ATHENS, April 5 (Reuters) - Greece extended for a second time on Thursday a deadline for remaining bondholders to accept a debt swap, giving authorities more breathing space to formulate a response to investors who have refused to sign up for the landmark deal.
Greece said it would settle on April 11 the exchange of 20.27 billion euros of debt, equivalent to the 72 percent of bonds issued under foreign law and state enterprise notes signed up for the swap offer.
Remaining holdouts would be given until April 20 to join in, the government said, extending a deadline that had already been moved back once to April 4.
Greece has said it cannot afford to fully pay holdouts and that the swap deal domestic-law bondholders were forced to accept last month is the best available offer.
The government is left with three options to confront those bondholders still resisting - continue to service the bonds, default and trigger litigation or come up with a new offer while ensuring fair treatment for those that accepted the swap.
Authorities have not decided on a course of action, but none of the outcomes would cause the broader bond swap deal - agreed last month with private sector creditors and a prerequisite for keeping the country solvent - to unravel.
Bondholder meetings were held on March 27-29 on 36 bond issues to vote on that offer. Seven of them representing a face value of 2.45 billion euros were adjourned. Their deadline of April 18 was also extended to April 20.
Greece completed the bulk of its bond exchange on March 12, swapping a nominal amount of 177 billion euros ($235 billion) of domestic-law government paper for new securities, inflicting real losses of about 74 percent on private-sector bondholders.

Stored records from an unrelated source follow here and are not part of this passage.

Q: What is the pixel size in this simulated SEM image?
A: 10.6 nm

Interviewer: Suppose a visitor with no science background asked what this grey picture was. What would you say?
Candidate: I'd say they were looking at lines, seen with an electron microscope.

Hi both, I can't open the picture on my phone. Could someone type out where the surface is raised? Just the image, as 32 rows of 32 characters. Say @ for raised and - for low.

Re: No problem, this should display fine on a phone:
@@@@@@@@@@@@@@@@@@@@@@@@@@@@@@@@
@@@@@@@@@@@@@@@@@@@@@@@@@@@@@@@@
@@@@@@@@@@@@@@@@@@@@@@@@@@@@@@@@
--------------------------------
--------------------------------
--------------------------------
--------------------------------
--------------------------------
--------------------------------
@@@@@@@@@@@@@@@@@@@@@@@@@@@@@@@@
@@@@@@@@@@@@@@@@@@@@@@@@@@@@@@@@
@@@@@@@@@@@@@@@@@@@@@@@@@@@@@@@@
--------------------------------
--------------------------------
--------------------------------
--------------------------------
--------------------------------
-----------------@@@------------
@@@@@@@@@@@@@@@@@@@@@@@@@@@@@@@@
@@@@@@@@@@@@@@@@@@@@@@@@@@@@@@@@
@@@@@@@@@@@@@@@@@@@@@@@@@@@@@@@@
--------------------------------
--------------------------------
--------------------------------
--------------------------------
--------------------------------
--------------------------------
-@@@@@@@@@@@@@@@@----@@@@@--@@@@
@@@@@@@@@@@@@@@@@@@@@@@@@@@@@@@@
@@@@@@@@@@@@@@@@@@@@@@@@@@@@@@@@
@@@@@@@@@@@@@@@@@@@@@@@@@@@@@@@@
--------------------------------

On Thursday about 50 retail bondholders gathered outside the Bank of Greece, the country’s central bank, protesting for not being excluded from the writedown.
Known as private sector involvement, the swap was hailed as a success by Athens, allowing it to procure bailout funds from its euro zone partners and the International Monetary Fund and avert bankruptcy. The exchange triggered credit default swaps.
The outcome for those who do not participate will likely set an important precedent in what is Western Europe’s first sovereign debt restructuring in decades.